Ash Rain Falls on Indonesian Village Near Volcano
But authorities have not yet raised the alert level from "2" to "1", which would require the immediate evacuation of people living under the volcano that has been rumbling for about two weeks.
The ash rain only lasted two minutes and fell on just one village on the slopes of Merapi, which overlooks the ancient city of Yogyakarta, Edi Purwanto, an official at the Merapi evacuation post, said.
But local officials say it is difficult to predict when the volcano could erupt, and have been warning residents to evacuate.

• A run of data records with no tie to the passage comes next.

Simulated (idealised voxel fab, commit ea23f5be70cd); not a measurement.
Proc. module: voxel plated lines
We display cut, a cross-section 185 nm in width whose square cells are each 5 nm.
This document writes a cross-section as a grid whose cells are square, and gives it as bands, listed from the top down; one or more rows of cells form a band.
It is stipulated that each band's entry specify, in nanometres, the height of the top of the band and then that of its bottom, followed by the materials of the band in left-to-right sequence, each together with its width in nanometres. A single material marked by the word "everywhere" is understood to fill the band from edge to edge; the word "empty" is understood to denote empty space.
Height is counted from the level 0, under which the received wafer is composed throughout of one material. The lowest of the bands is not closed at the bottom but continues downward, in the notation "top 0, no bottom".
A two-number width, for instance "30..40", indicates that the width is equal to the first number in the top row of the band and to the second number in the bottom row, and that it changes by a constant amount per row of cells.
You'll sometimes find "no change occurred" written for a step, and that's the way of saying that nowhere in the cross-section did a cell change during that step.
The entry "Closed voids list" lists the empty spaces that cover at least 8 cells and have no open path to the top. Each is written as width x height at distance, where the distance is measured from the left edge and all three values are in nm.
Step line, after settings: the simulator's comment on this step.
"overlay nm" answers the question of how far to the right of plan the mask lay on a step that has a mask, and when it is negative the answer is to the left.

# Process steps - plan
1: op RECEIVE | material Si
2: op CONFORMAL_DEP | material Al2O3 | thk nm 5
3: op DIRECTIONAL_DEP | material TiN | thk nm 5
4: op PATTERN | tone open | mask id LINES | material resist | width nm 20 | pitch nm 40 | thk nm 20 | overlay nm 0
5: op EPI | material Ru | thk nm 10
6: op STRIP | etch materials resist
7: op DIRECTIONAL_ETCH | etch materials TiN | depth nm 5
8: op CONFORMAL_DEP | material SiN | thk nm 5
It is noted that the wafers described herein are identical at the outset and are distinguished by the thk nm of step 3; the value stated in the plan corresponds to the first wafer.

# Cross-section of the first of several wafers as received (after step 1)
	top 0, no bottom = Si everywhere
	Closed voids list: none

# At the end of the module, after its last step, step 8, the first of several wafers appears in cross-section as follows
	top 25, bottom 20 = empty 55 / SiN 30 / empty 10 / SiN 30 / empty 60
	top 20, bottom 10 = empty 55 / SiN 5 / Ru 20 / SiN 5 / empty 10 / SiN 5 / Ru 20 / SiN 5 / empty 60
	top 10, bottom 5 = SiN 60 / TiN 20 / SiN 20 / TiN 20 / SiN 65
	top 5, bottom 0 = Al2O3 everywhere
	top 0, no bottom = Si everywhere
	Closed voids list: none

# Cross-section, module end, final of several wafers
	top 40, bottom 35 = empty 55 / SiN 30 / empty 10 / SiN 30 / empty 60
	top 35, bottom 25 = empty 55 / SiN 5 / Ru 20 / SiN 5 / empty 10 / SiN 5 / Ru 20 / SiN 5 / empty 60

Another official, Djilal, said an avalanche of rocks rolled down the slopes of Merapi, but caused no casualties or damage because the affected areas were not inhabited.
While the tower of sulphurous smoke over the volcano had risen to 500 metres (1,640 ft) on Friday, the area surrounding the volcano, which killed 70 people in a 1994 eruption and 1,300 in 1930, was bright with sunshine.
Indonesia has already moved more than 600 people away from Merapi, but officials put the total number of residents on and near the mountain at around 14,000, which includes villages in Central Java and Yogyakarta provinces.
Most of those relocated were women, children and the elderly. Some return to their homes near the volcano during the day to feed livestock, local officials say.
Villagers living on the slopes or in the shadows of Mount Merapi say they will stay put until nature gives them a strong signal, or the government forces them to leave. Many fear losing property and livestock if they go.
Gunung Merapi, or Fiery Mountain, is the most active volcano in Indonesia, which has the world's highest density of volcanos. Merapi is part of the "Ring of Fire", a vast zone of frequent earthquakes and volcanic eruptions looping around the Pacific Ocean.